I watched the “Chewbacca mom” video a couple days ago and… it touched my soul. Just a short video of a woman putting on a mask and laughing. What struck me was the pure, unhindered joy. So much excitement and happiness, unleashed without a care who was watching or may see.
So many times, I feel, we are told to quiet down, to hold back. Don’t get so excited. Don’t expect anyone to rejoice with you. Hold it in, lest you be dubbed “the loud one,” “the annoying one,” “the overexcited one.”
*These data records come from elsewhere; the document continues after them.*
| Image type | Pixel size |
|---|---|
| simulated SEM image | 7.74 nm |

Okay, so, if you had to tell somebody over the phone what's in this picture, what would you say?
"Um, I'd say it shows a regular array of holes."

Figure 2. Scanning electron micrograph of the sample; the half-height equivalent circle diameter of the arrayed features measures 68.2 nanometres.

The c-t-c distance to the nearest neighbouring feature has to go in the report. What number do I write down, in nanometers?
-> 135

I have been the loud one, the one who talks too much and has too many opinions. I’ve regularly censored my excitement and my thoughts, so as not to be “that person.” I’ve daydreamed about being a person who could just… laugh honestly and without restraint. Too often, I’ve spent an entire social interaction or event making sure I’m holding back enough of myself that I won’t annoy the people around me. Too often, I cut off my laughter before I could even reach a point of true joy, because I worry that the people I’m with will be disgusted with me.
There is something so poignant about watching someone let go and laugh, unabashed, unafraid. Free.
If only we would give ourselves the permission to truly be ourselves. To express our excitement in such a completely beautiful way as “Chewbacca mom.”
As much as the video gave me a good laugh and a look at my own lack of confidence in some ways, it also provided a spark of hope. Someone may not like my laugh, but maybe, just maybe, there is someone whose day would be entirely brightened by it, as millions of days were brightened by the simple joy of a woman and her Chewbacca mask.